Yesterday we trekked out to the Brooklyn Art Museum to see the Takashi Murakami show on its very last day, and so did a lot of other people. Old people, young people, white people, brown people, tan people. Obvious androgynous anime/otaku type folks with thrift store clothes made from a symphony of zippers and an old lady who wondered aloud whether seeing the show was worth the price of a couple of bottles of cheap wine.
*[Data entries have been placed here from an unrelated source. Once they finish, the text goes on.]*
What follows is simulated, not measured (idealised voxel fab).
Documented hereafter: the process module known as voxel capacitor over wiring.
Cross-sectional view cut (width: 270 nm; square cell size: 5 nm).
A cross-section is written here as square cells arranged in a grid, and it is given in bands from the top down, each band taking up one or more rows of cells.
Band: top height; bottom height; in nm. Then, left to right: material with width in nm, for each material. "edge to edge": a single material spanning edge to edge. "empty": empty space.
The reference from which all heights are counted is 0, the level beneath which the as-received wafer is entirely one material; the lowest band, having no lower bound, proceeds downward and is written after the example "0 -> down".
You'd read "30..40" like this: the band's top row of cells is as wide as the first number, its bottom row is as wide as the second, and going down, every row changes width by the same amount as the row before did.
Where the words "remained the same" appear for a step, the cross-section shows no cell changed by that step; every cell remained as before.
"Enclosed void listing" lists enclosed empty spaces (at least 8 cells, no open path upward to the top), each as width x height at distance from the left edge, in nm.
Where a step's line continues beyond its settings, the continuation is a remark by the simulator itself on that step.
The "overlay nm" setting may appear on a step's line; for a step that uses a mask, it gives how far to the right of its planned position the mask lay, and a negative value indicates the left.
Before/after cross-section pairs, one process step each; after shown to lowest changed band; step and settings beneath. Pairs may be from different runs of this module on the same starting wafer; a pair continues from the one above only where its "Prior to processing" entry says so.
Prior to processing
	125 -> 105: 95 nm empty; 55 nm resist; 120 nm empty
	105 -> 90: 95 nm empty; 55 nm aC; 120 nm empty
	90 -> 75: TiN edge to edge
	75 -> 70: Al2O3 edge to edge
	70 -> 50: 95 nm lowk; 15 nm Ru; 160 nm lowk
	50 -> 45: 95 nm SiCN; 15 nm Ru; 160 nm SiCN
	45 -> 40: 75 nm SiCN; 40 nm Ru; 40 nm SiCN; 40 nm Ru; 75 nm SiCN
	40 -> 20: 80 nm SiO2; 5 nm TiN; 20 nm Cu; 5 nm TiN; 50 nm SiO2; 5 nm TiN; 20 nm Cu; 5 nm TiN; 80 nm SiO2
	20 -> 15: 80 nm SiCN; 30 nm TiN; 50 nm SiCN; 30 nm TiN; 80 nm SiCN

When I read the first few captions for the show, it sounded kinda dire — like how Murakami mixed branding and 16th century scolls to license himself and blah blah. I must be so jaded by the commercial art world that I forget that in the fine art world, it isn’t polite to “brand” yourself, even though folks seem to have been doing it since Praxiletes. Anyway, despite the ominous commentary, by the end of the show I was a complete convert. Not that I wasn’t into Murakami before — the show at the Japan Society which he curated, “Little Boy,” (named after one of the atom bombs which we dropped on Japan during World War II) was revelatory and visionary and began to alter my thinking about how Japanese and American cultures could never truly understand each other.
That got me thinking once again about the Manga Moment. Murakami is definitely an art world superstar and for good reason — he’s fantastic. His monstrously large “Gero-Tan Bo Puking” is hypnotic…you could spend an entire day staring at its horrific magnificence and still have more to learn. The Murakami show — also a huge hit in LA — drew such a large and enthusiastic audience of all kinds of people because it is is both timeless and shockingly of the moment. In our special effects world, a naked girl who transforms into a jet fighter with female genitalia on its prow represents more than can easily be taken in in a short span of time.
I was also reminded that while we here in the comics world spend a lot of time analyzing this or that manga trend, we are really missing the forest for the trees here. As I’ve alluded to on this blog before, the otaku “look” and “lifestyle” is just a cool thing for kids now. It has joined the ranks of “punk,” “goth” and “rocker” as a fashion/music/lifestyle category. All this worrying about whether manga readers will grow up to read Tatsumi is beside the point that kids are turning to the otaku life as a refuge from hurt and a regimen for dealing with confusion. It isn’t all about reading. It’s all about appearances.
In our jaded culture, the alienness of Japanese culture still owns the power to shock. At the Murakami show, several paintings had “kid level” captions that explained things very very simply: “This syle is called Superflat because the characters are facing you. Does the mushroom look happy? Sad?” and so on. While one would laud the responsible parent who attempts to inject some culture into a child’s life, the kiddie captions suddenly stopped when confronted with a statue of a naked guy whose giant penis is ejecting a lasso of semen into the air. Does the cowboy look happy? Sad? Confused? Be prepared to defend your answer.
Above: Murakami’s “The Last Cowboy” with shorts which we’ve added in the spirit of Daniele da Volterra, aka “II Braghettone” — the breeches maker.